6-year PNP digital transformation roadmap to benefit whole PH


THE Philippine National Police’s SMART Policing program is seen as a project that will highly benefit the police force in particular and the Filipino public in general once it is fully completed with the end in view of further reducing crimes and improving police crime solution efficiency even after the Duterte presidency is over, the Journal Group learned yesterday.

Broadly speaking, Smart policing is a combination of intelligent implementation of innovations in policing technology while at the same time implementing other existing  strategies such as Intelligence-led Policing, Hotspot Policing, Problem-oriented Policing, Community Policing as well as Sector Policing

However, the main man behind the SMART Policing program, Director Cesar Hawthorne R. Binag of the PNP Directorate for Information Communications and Techonology Management said SMART program is an acronym for S-ecured, M-obile, A-rtificial Intelligence-Driven, R-eal Time, T-echology in the organization. The program is being overseen by PNP Deputy Chief for Operations, Deputy Director General Archie Francisco F. Gamboa.

Driven by a vision to fully empower the PNP thru Digital Transformation, Binag said they plan to harness world-class technology in further addressing the problem on illegal drugs, crimes, terrorism and corruption amid significant gains made by the PNP headed by Director General Oscar D. Albayalde in carrying out President Duterte’s marching orders to keep the streets safe and ensure the well-being of every Filipino.

He cited the fact that the country’s Total Crime Volume went down by 41,914 or 18.11 percent from January to May 2018 or a total of 189,533 recorded crimes compared to the same period in January to May 2017 whih is 231,447 incidents.

From January to May 2018, the PNP also improved its Total Crime Solution Efficiency by 8.71 percent or from 59.08 percent crime solution efficiency from January to May 2017 to 67.79 percent during the same period in 2018.

Add to that the findings that from January to August 2018, the number of personnel involved in corruption decreased to 36 or 61 percent compared to 59 recorded in 2017.

“But despite that, we continue to face challenges in the cyberspace or aided by digital technology,” said Binag. He referred to incidents of cybercrimes, terrorism, illegal drug trade and other transnational crime investigated by the national police.
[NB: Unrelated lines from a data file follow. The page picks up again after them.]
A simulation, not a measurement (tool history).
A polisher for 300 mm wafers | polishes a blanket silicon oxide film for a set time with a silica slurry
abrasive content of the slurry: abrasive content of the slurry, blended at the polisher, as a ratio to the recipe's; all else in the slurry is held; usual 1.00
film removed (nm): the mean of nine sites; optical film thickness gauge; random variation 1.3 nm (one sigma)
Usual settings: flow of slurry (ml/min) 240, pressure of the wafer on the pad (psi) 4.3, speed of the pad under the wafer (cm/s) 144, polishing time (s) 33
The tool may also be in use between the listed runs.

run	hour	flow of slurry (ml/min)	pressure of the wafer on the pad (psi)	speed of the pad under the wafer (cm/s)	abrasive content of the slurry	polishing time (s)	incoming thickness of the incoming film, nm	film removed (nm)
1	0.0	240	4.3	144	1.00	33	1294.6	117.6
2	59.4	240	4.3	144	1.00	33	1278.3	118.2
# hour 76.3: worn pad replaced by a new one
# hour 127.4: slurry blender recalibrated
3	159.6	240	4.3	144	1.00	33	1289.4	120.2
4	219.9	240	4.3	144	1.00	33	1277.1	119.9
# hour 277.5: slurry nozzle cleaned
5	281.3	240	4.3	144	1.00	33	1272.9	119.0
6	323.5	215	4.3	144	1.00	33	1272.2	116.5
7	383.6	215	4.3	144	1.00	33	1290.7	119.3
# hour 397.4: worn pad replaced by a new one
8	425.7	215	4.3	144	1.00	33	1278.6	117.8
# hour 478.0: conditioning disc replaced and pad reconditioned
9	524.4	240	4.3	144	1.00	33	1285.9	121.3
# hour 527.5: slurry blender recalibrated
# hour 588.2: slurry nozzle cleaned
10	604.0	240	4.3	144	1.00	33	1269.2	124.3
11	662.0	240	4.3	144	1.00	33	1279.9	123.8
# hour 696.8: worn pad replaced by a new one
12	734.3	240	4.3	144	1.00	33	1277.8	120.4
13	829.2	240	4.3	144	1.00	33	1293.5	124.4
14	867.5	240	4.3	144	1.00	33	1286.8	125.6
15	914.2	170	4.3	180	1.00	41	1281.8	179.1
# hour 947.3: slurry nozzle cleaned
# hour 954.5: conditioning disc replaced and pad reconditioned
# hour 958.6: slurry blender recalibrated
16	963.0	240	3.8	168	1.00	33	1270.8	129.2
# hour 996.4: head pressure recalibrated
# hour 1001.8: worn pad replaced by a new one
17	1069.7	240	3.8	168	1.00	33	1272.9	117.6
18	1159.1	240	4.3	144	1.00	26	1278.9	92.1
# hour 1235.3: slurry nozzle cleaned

Add to that the external challenges facing the police force specifically the increasing demand for police support when it comes to the government’s response to natural and human-induced hazards such as floods, typhoon and storm surges, earthquakes, volcanic eruptions, tsunami, fire incidents, sea, air and land accidents, oil spills, industrial accidents as well as natural phenomenons like the El Nino, La Nina and ‘red tide.’

“What we need now is the real-time monitoring and digital recording of events,” said Binag.

Binag said the SMART Policing program approved by President Duterte will automatically address identified barriers to efficient PNP information management system brought about by limited budget, the organization’s inability to collaborate and cooperate thru shared data, its difficulty to manage and access shared information; its difficulty to integrate since there is no standard format of data and information; the presence of existing silos of information systems and limited information security to secure online transactions.

Another major internal challenge to be addressed by the program is the PNP’s limited radio connectivity which thus forces its units to rely on mobile phones and commercial telephones as well as less secured, less reliable and costly video and data connectivity.

The problem on communication was very evident when  Yolanda hit Eastern Visayas and Samar region in November 2013 killing over 10,000 people. The Yolanda tragedy brought out the fact that the then Aquino government failed to fully prepare for the worst super typhoon that ever struck the country as all forms of communications in the region were totally wiped out.

“The world is shifting to digital way of doing things... It is changing the way we live, learn and work,” Binag said as he enumerated the digital ways of doing things referring to digital economy, digital governance, digital business, digital education and digital policing.

Binag said at present, digital policing system of other countries are faster and more secured.

In Thailand, he said that the Royal Thai Police has the world’s 1st 3GPP LTE trunked network.  This after the Thai police shited to LTE from analog and converged its command and control to achieve a great advance in development.

He also cited the China experience in Suzhou where eLTE speed up city informatization. As a result of the Suzhou police force’s smart policing which saw it turning to GIS-based precise dispatch, a video-based mobile enforcement, a fronted command and control center with visible dispatch and real-time video conference, a vehicle-mounted video surveillance/call/contributon with a guarantted video quality, the average crime rate in the area declined by an average of 15 percent yearly; a yearly six times police law enforcement efficiency; and with over 60 apps, a maximum paperless operation.

Binag also mentioned the Mauritius experience in digital policing which has turned the island nation in the Indian Ocean  into the world’s safest island for tourism. With its system in place, Mauritus is now known as a comprehensive safe city with a national-level command center and private network delivery resulting to a 60x better emergency response time and process and efficiency; a 45x lower road accident rate; and a 25x faster video analysis and processing.